Green’s Dictionary of Slang

hit the ball v.

1. (US) to leave quickly [railway jargon highball, a signal directing the train to go at full speed].

[US]G. Milburn ‘Gila Monster Route’ in Hobo’s Hornbook 158: The con highballed, and the manifest freight / Pulled out on the stem behind the mail, / And she hit the ball on a sanded rail.
[US]J.T. Farrell Gas-House McGinty 196: Hit the ball I said [...] you dirty Dutchman, hit the ball!
[US]AS XIX 35: [note] These grand trains [...] hit the ball at 50 miles an hour.
[US]Ragen & Finston World’s Toughest Prison 803: hit the ball – [...] to travel swiftly.

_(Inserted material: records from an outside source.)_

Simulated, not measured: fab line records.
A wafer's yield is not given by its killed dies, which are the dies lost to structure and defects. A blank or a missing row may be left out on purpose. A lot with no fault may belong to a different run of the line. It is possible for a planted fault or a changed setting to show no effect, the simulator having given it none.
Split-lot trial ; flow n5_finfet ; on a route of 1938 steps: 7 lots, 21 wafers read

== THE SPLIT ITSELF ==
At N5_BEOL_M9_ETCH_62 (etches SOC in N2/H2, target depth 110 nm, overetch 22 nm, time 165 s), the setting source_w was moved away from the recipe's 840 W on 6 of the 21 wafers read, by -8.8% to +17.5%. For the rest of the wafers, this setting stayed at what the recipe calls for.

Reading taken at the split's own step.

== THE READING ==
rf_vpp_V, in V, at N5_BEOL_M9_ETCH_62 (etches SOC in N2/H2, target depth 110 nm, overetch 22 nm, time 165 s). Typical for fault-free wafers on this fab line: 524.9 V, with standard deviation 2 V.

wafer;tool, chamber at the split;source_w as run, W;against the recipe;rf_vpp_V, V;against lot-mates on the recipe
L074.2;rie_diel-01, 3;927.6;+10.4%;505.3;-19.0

2. (US) to work hard, to be diligent at a job [sporting imagery].

[US]N. Klein ‘Hobo Lingo’ in AS I:12 651: Hit the ball—forced to ‘hustle’ for a job.
[US]J. Callahan Man’s Grim Justice 270: I resorted to persuasion in an effort to make the departmental heads [...] ‘hit the ball.’.
[US]J.T. Farrell Gas-House McGinty 202: We hit the ball here in the daytime.
[UK]W. Attaway Let Me Breathe Thunder (1940) 224: I was the only man she ever took up with that could really hit the ball.
[US]J.T. Farrell ‘A Teamster’s Payday’ in To Whom It May Concern 60: He had had to keep hitting the ball, with kids coming, expenses mounting.
[US]Ragen & Finston World’s Toughest Prison 803: hit the ball – To work hard; to travel swiftly.